SPORTS

Iowa Hawkeyes stumble to another Big Ten loss, 77-64 at Indiana

Mark Emmert
Hawk Central

BLOOMINGTON, Ind. — For a five-minute stretch Monday, the Iowa men's basketball team discovered how to move the basketball without turning it over.

Reserve guards Brady Ellingson and Maishe Dailey were playing the best basketball of their Hawkeye careers.

Shots were falling. There was energy on defense. A 15-point Indiana lead shrank to a single point.

College basketball games, of course, last 40 minutes. The other 35 were devoted to sloppy play by the Hawkeyes and long scoring runs by Indiana.
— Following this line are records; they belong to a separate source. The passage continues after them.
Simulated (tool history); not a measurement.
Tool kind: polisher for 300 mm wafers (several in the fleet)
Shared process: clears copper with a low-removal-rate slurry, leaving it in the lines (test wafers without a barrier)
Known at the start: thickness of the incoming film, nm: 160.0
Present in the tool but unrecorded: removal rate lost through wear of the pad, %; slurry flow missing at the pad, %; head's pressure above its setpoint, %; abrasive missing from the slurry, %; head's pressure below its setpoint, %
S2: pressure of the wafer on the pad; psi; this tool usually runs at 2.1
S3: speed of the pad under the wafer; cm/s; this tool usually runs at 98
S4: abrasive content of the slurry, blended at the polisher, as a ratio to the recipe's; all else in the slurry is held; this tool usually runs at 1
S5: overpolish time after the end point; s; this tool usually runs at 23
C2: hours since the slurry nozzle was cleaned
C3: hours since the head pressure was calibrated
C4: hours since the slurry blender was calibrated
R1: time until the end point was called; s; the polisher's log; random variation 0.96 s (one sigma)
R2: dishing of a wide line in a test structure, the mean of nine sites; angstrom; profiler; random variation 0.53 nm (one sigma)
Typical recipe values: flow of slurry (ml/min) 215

Ultimately, the Hoosiers handed Iowa a 77-64 setback before an announced crowd of 17,222 at Assembly Hall. It was Iowa's fifth loss in six games, and each has followed the same pattern. Opposing teams are able to put together dominant stretches of play and the Hawkeyes are helpless to stop them.

Indiana used a 14-0 run late in the first half and an 18-0 spurt in the second to keep Iowa winless on the young Big Ten Conference season.

"I think we lost track of what we wanted to do and kind of lost focus, and during those segments when we couldn't score we weren't playing as good defense as we need," Iowa forward Jack Nunge said. "It seems like once we get down, we just kind of keep getting down and we can't bounce out of those tough moments."  

Ellingson scored 12 of his 16 points in the second half to give Iowa some brief life. Nunge, a freshman who played his high school basketball at Castle in Indiana, got the start and finished with 12 points.

"We battled with them. It started with our intensity on the ball and that led to runouts and we moved the ball well on offense," said Ellingson, who hadn't scored a point in Iowa's five previous games. He also had four assists with no turnovers.

The win was the first in Big Ten play for first-year Indiana coach Archie Miller.

It came because the Hoosiers outscored Iowa 36-26 in the paint and 15-4 at the free-throw line. Forward Juwan Morgan did much of the damage, with 15 points and 10 rebounds.

"Just attacking the offensive board. That's where a lot of fouls come from," Morgan said. "Just getting in the right position and making them have to grab you and keep you off the glass. Also setting good screens. When you're setting good screens, people are just trying to fight through and knocking you off the course and the refs are calling those fouls."

The Hawkeyes (4-5, 0-2 Big Ten Conference) led 19-17 until power forward Tyler Cook picked up his second foul with 8:54 left in the first half. But Iowa had been allowing too many uncontested shots and committing turnovers.

That caught up with the Hawkeyes when the Hoosiers (5-4, 1-1) heated up, going on a 24-7 run to close the half.

Indiana turned 13 Iowa turnovers into 14 points, the most glaring coming in the final seconds of the half. Iowa was playing for the last shot and a chance to cut the deficit to 10 points when point guard Jordan Bohannon’s pass was intercepted and turned into a layup attempt by Josh Newkirk.

Newkirk’s shot rolled off the rim, but teammate Aljami Durham grabbed the rebound and put it back in just ahead of the buzzer for a 41-26 halftime lead. None of Bohannon’s teammates came back to help him play defense on the sequence.

"That's unacceptable," Iowa coach Fran McCaffery said. "We didn't execute and then we didn't run back."

In the second half, McCaffery was so displeased that he sat starters Bohannon, Isaiah Moss and Luka Garza, inserting Dailey, Ellingson and Nicholas Baer into the lineup in their place.

That paid immediate dividends, but not the long-term answer Iowa has been seeking in what is in danger of devolving into a lost season.

"We were trying to run a play and trying to get me the last shot for the first half and we had some guys that didn't know what we were running and it just led to a pass right to a defender's hand," Bohannon said of the most obvious of his five turnovers.

"I feel like it just was a culmination of the entire first half. I just wasn't handling the pressure well. I wasn't playing up to what I should be doing and i deserved to not start in the second half."

Iowa next plays at Iowa State at 7 p.m. Thursday.